It wasn't a concern for me, to convince this guy of anything, in fact. And I am largely uninterested in changing anyone's mind. I don't like interfering.

At the same time, I see no problem with stating why I follow something, and he criticised me when I told him that I was into Buddhism. -So it was more just me giving my reasons for following 
something like Buddhism and explaining why I was still a Christian (in my eyes).

Other than that, I was actually illustrating how a simple minded outlook, one that gets stuck less in complexities, actually can be more intelligent.

Since, in the process of trying to explain the logic behind Buddhism, which I am only so good at, I ended up actually messing-up the whole point of Buddhism in the first place.

....Now, seeing as 'faith' and 'converting people' has been brought up, it is interesting that this is relevant to what I was saying anyway -eventhough I was talking about my own inability to really grasp Buddhism and then explain it well, and not my frustration at others not being able to grasp it or at least my explanantion of it. 
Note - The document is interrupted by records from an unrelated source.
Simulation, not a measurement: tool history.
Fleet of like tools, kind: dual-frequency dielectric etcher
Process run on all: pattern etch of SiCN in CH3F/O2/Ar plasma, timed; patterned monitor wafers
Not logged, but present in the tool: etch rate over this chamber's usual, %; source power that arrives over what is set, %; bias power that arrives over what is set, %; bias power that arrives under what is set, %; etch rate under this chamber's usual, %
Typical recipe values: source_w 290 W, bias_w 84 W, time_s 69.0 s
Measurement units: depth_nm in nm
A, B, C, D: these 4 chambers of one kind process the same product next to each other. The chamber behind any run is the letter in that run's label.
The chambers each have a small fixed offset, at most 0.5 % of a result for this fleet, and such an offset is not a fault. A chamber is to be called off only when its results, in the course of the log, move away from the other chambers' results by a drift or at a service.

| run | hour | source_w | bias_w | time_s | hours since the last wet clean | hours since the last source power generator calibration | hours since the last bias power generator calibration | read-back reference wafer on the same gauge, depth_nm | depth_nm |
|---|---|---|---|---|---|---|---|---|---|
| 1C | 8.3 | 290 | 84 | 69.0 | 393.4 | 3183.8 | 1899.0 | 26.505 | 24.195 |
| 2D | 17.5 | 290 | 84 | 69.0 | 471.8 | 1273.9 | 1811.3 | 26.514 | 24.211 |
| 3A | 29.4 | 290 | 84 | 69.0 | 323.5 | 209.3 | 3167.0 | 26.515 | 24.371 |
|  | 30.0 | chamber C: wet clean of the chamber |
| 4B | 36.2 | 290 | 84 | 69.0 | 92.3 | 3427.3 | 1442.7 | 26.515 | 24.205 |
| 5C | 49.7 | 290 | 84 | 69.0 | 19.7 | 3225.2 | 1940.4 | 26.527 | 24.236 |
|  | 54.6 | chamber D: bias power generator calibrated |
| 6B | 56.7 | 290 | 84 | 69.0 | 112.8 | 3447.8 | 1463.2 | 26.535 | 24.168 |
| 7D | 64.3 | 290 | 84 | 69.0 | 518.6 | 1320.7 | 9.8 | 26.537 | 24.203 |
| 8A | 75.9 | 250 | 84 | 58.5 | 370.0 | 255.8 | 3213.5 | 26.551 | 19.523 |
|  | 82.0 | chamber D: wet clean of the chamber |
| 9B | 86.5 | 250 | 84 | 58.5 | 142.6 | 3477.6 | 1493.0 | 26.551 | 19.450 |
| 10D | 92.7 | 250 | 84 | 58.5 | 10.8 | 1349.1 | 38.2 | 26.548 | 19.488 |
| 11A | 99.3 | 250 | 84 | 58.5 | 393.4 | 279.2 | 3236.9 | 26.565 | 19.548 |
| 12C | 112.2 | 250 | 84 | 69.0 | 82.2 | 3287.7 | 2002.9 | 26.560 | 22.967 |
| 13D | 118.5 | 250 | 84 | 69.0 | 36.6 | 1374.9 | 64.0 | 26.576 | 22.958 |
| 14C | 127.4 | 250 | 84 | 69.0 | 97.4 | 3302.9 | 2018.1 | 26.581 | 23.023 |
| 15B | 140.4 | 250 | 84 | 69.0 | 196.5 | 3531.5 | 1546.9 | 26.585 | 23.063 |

anyhow: trust me, I am not in the slightest bit interested in changing or converting anybody. I'm still way too busy working on my own ignorance. -And it is how much I grasp the Buddhist approach my self that is the concern to me. I fumbled when I tried to explain it simply, and this was pointed out to me. 
Buddhism is just common sense, and I am noticing more how I lose basic common sense by analysing details too much and not stepping back (at the same time) to see the bigger perspective.